Projects:2017s1-103 Improving Usability and User Interaction with KALDI Open- Source Speech Recogniser
Summary: KALDI speech recognition software is designed for use by researchers and, as a result, is not user friendly. A project evaluating the performance of KALDI was able to demonstrate that operating KALDI via a graphical user interface was possible with a proof-of-concept. This project builds upon the proof-of-concept with a focus on usability to enable non-technical users to use KALDI for decoding speech from both pre-recorded audio and live through a recording device, using models of their choosing.
Contents
Project Team
Students
- George Mao (usability design, implementation and evaluation)
- Vinil Chukkapally (live decoding investigation and integration)
Supervisors
- Dr. Said Al-Sarawi
- Dr. Ahmad Hashemi-Sakhtsari (DST Group)
Project Context
This project follows from a 2015 project which examined the performance of the KALDI speech recognition toolkit, with the support of DST Group.
What is KALDI?
KALDI is a free and open-source software toolkit for automatic speech recognition. It is designed for speech recognition researchers [1], and so requires speech recognition knowledge and familiarity with scripting to operate. As such, it is difficult for those without such knowledge or familiarity to use.
Previous Work
While the 2015 project did produce a user interface, it was primarily proof-of-concept. As such, it was not created with usability in mind and so is not particularly user friendly. The "on-line" (live) decoding function featured by the interface is also limited in functionality, running for a fixed duration of approximately 60 seconds and giving no choice of models.
Aim of the Project
The aim of this project is to enable users to access functionalities of KALDI without the knowledge of scripting, a language like Bash, or detailed knowledge of the internal algorithms of KALDI by the design and development of a graphical user interface (GUI).
Furthermore, attempts will be made to transcribe live audio speech continuously, with functionality operable from the interface.
Background
Acoustic and Language Models
It can be said that spoken speech is language that is "coded" into sounds, and thus the transcription of verbal speech can be considered as "decoding" the audio. In speech recognition, such "code" is characterised by acoustic and language models. Acoustic models describe the words or sounds of a language by their acoustic features (properties). Language models define the structure of a language, using statistics of the probability of a sequence of words forming a valid sentence. By using appropriate acoustic and language models, a speech recogniser can, in theory, decode for any combination of language and speaker.
Usability
Usability is commonly described as how easy a system is to use by its target demographic in its intended operating environment [3]. In general, usability engineering models describe measures of usability in terms of [3][4][5]:
- Learnability (ease of learning).
- Efficiency of use after learning.
- Ability for infrequent use without needing to relearn.
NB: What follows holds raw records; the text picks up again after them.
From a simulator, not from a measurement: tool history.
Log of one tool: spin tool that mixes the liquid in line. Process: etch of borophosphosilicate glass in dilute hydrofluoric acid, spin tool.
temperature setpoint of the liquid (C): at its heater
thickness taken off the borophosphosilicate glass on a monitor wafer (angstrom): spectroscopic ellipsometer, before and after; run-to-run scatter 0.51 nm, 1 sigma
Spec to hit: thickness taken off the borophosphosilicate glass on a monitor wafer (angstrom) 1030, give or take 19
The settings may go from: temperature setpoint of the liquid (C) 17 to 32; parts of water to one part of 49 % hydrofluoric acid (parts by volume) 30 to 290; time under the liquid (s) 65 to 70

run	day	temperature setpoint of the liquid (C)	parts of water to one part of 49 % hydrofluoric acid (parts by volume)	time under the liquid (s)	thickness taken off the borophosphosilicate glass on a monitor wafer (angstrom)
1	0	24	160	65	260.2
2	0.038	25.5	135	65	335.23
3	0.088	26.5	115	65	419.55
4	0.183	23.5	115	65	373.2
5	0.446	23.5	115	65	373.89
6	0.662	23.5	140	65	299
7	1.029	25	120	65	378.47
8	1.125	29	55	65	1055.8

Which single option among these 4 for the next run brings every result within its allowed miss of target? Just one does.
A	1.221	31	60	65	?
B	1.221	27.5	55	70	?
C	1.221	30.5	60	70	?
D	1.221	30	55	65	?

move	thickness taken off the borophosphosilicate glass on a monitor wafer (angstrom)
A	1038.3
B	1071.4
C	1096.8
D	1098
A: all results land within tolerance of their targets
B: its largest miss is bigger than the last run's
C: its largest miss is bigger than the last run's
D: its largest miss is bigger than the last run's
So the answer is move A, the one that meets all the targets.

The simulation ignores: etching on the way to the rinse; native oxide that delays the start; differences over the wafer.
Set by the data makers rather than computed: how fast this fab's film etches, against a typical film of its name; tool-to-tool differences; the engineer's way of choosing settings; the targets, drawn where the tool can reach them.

- The frequency and severity of user errors.
- Subjective user satisfaction.
It then follows that a system with high usability is one that is easy to learn, efficiently used after learning, intuitive, prevents user errors and subjectively satisfying to the user.
Principles for developing usable systems are well-established, and the project design is informed by the following usability principles [6]:
- The interface should give the user visual feedback on the system state in reasonable time.
- The interface should provide a parallel between the system and real world by presenting information in a natural and logical order.
- Language within the interface should be consistent, and platform conventions followed.
- The interface should minimise the cognitive burden on the user by encouraging recognition rather than recollection.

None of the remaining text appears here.